Prehistoric Property: Fossil Hunting IN the Science Museum
Twinsies! Just like the Empire State Building, our building is 350 million years old. Well … sort of. While Broad Street Station’s construction was completed in 1919, the Indiana Limestone used to build the impressive structure is prehistoric.
So what is Dr. Hoffman doing as he scales the walls and peeks around corners? He’s searching for fossils, of course!
Perhaps you’ve never looked closely at our limestone façade, but you can see tiny fossils embedded into the walls. That’s right, the remnants and impressions from species that lived millions of years ago pepper the stone for all to see if you just look closely.
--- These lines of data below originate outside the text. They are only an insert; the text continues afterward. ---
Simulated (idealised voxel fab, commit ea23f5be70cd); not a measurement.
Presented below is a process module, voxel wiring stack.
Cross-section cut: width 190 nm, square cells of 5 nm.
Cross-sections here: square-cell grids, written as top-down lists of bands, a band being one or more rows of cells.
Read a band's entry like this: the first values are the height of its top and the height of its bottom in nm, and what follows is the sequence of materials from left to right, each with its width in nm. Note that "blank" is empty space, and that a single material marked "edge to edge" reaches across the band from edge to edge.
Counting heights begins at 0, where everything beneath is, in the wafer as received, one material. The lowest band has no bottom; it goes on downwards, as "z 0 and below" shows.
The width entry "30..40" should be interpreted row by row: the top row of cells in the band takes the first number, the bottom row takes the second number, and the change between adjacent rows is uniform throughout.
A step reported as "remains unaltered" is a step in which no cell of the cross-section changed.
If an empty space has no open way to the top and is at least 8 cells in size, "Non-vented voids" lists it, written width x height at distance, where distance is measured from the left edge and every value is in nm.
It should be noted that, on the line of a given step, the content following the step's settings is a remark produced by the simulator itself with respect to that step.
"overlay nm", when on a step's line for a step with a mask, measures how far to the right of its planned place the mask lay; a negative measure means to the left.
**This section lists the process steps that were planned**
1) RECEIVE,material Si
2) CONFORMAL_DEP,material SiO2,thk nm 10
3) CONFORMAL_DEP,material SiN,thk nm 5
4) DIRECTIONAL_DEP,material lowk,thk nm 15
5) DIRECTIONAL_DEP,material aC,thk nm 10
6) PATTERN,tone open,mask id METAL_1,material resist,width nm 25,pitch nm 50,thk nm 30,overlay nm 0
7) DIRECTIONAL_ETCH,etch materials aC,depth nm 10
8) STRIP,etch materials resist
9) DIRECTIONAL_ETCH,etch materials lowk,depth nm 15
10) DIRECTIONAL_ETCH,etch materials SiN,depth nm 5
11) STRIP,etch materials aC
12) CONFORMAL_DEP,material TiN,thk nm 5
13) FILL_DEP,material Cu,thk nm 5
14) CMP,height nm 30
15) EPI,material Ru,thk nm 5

Indiana Limestone - also known as Salem Limestone - contains a wide variety of fossils, including snails, corals, brachiopods, bryozoans and crinoids. And it's not just critters you’ll notice: there are several examples of a geological feature called crossbedding.
Crossbeds formed from constant wave action in shallow ocean conditions. As coarse sand moved across the seafloor, the small fossils and fossil fragments formed grain-like patterns in the rock based on wave and current direction. They almost look like paint brush strokes or the structure of a sand dune. Which makes sense as the Science Museum’s home is certainly a work of art!
Here are 10 more fascinating facts about Indiana Limestone and Broad Street Station.
- The first Indiana Limestone quarry opened in 1827. By 1920, Indiana limestone represented 80% of the total US limestone industry.
- Today, nearly 2.7 million cubic feet of Indiana Limestone is quarried each year from nine quarries.
- Indiana Limestone is a freestone, meaning it has no preferential splitting direction. It’s a versatile building material as it can be planed, turned on a lathe, sawed and hand worked.
- Indiana Limestone is considered chemically pure, made almost exclusively (97%) from calcium carbonate.
- Its strength, combined with the generally uniform size of the micro-fossils and fossil fragments in Indiana Limestone, make it a desirable building material.
- Salem Formation is actually light-to-bluish-grey limestone. The light tan color displayed on the Science Museum’s building and other well-known structures around the world happens due to oxidation.
- In addition to the Empire State Building, the Science Museum is building material twins with the Pentagon, Lincoln Memorial, United States Holocaust Memorial and Museum and Grand Central Station.
- Broad Street Station was designed by New York architect John Russell Pope. Pope's body of work includes the National Gallery of Art, the National Archives and the Jefferson Memorial in Washington, D.C.
- Broad Street Station took almost exactly two years to build. The team broke ground in January of 1917, and the first train to roll out of the passenger rail station left at 1:07 p.m. January 6, 1919.